What's the difference between an herb and a spice? And how do you say 'herb' anyway? These are two very good questions, but only the second one is easily answered, so we'll start there.
Most Americans pronounce herb as though the h does not exist; based on how we say it, it could very well be spelled erb. In British English, however, it's typically pronounced like it's short for the name Herbert. Such was not always the case: the Oxford English Dictionary tells us that the h wasn't pronounced until the 19th century, which means that herb arrived on American shores without an audible h.
Do with that what you will. However you say herb, the distinction between what that word refers to and what its frequent linguistic companion spice refers to can be less than clear. Oh, at first the categories seem distinct enough: herbs are leafy things, like basil, tarragon, thyme, and cilantro; and spices are seeds, either whole or ground, like coriander, cumin, and anise. Leaves vs. seeds is indeed a simple version of the separation. But simple isn't always accurate.

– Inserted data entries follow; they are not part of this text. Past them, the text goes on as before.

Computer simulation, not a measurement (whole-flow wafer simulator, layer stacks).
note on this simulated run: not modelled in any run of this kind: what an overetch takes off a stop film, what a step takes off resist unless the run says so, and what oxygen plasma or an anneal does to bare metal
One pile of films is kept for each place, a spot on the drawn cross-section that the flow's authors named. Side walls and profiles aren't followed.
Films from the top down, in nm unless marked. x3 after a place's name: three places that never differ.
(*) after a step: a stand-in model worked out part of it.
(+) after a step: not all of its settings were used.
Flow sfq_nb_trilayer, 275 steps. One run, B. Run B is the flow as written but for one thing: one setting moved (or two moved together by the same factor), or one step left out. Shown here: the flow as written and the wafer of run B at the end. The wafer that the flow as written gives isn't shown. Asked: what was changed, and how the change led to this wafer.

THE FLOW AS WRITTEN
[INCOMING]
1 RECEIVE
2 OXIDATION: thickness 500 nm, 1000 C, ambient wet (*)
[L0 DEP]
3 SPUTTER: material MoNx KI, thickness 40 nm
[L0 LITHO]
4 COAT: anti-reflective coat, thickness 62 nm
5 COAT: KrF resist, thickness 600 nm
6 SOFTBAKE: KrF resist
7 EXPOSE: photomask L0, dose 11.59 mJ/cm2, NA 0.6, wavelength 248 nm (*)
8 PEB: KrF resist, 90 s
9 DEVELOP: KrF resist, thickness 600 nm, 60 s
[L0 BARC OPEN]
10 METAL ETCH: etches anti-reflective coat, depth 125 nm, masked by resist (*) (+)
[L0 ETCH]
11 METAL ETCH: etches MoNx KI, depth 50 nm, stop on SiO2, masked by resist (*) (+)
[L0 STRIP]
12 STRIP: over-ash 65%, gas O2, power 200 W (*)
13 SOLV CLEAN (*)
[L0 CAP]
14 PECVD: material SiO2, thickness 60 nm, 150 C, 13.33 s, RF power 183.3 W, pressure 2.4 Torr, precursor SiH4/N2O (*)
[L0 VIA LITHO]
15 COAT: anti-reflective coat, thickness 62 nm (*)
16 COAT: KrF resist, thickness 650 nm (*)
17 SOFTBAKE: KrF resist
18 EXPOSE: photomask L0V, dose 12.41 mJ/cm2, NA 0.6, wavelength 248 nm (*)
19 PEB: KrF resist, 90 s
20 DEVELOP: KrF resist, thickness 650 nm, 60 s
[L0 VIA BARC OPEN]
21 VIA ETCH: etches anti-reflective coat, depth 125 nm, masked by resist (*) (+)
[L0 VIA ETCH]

Pepper is a good case in point. Very little is simple there, starting with the fact that the pepper of "salt and" is botanically distinct from all the other peppers. It comes from an Indian vine that produces berries that when dried and ground up sometimes wind up in a cute pepper shaker. The other peppers are the fruits—technically also berries—of a group of plants that are native to South America and known to those in the know as capsicum. That's right: pepper, whether in the shaker or in the sriracha, is essentially a fruit. But we think of both as living in the spice aisle.
Bark is also neither leaf nor seed, nor is it fruit, but when it's a particularly prized bark like the bark of a tree of the genus Cinnamomum it's used as a spice: cinnamon. Rhizomes and bulbs (ginger and garlic are these respectively, and more visibly so in the form we find them in the produce aisle) are also typically considered spices, especially when in their dried powder forms. But then we have saffron, the fantastically expensive spice that is the whole or ground stigmas of a purple crocus flower, and cloves, which are dried flower buds. But not all flowers get the spice treatment: nasturtiums and orange flowers are sometimes found in the "herb" category.
When we step away from the culinary realm and into the scientific one, another complication arises. Botanically, an herb is a seed-producing plant that dies down at the end of a growing season. These herbs, which can be annuals, biennials, or perennials, are contrasted with bushes and trees, which develop woody tissue that persists over a series of growing seasons. The consequences of this "herb" designation can be a bit shocking: the towering thing we commonly call a banana tree (which can grow to 20 feet) is technically an herb because it dies down (or in cultivated banana plants is typically cut down) after it produces its single bunch of bananas. And a considerable number of spices, among them turmeric, cardamom, and cumin, come from plants that are botanically herbs.
What does all this mean? Well, if you've come to the dictionary to settle a heated dispute about what the difference between an herb and a spice is, perhaps the heat has dissipated a bit. The real answer is: it's complicated. Nuance, though, isn't a bad thing. In fact, we think it adds a certain piquancy to the language that makes savoring each word all that more worthwhile.